If you want something filling and heavy, with a hearty flavor, this is your soup.. err.. whatever it is. I haven’t decided if it is fully a soup yet or not. Either way, it’s always fun to watch dumplings fluff up! … and then eat them.
Ingredients for the soup :
- 2 tablespoons of olive oil
- 1 cup of water
- 4 peeled and chopped carrots
- 4 scallions, chopped
- 1 cup coconut milk
- 1/2 cup of water
- 1 TBSP curry powder (maybe just a tad less)
- a few shakes of garlic salt
For the dumplings :
- 1 1/2 cups all purpose flour
- 2 teaspoons baking powder
- 1 tablespoon dried rosemary
- 1/2 teaspoon salt
- 3/4 cup unsweetened almond milk (or soy)
- 2 tablespoons olive oil
To make the soup :
Chop your carrots and onions.
Heat the oil in a pot over medium heat. Toss in your carrots and onions. Let cook for around 2 or 3 minutes, stirring often.
Add water, curry powder and garlic salt. Stir and let cook, covered, over medium heat for 15 minutes. Stirring occasionally.
Blend the carrot mixture in a processor with 1 cup coconut milk and 1/2 cup of water until smooth.
Make the dumplings by :
Mixing the flour, baking powder and salt together in a large mixing bowl. Mix in the rosemary, as well. Make a well in the center and add the milk and olive oil. Mix together until a wet dough forms. If it’s too wet, add more flour, if it’s too dry add a touch more milk.

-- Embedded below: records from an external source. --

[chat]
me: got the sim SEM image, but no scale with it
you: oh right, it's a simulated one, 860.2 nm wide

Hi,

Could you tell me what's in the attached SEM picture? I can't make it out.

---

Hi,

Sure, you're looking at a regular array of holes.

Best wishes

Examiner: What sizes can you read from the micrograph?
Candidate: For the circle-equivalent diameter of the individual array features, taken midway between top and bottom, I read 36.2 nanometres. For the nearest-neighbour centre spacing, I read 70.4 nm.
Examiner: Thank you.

Pour the carrot mixture back into the pot, bring it up to medium heat, and drop the dumpling dough in by the spoon full once the soup is starting to simmer. Set a timer for 5 minutes, cover the pot. After 5 minutes your dumplings should be a little firmer, and a little bigger. Flip them over and let them sit for 5 more minutes with the lid on.
Make sure your dumplings have firmed up, and turn the heat off.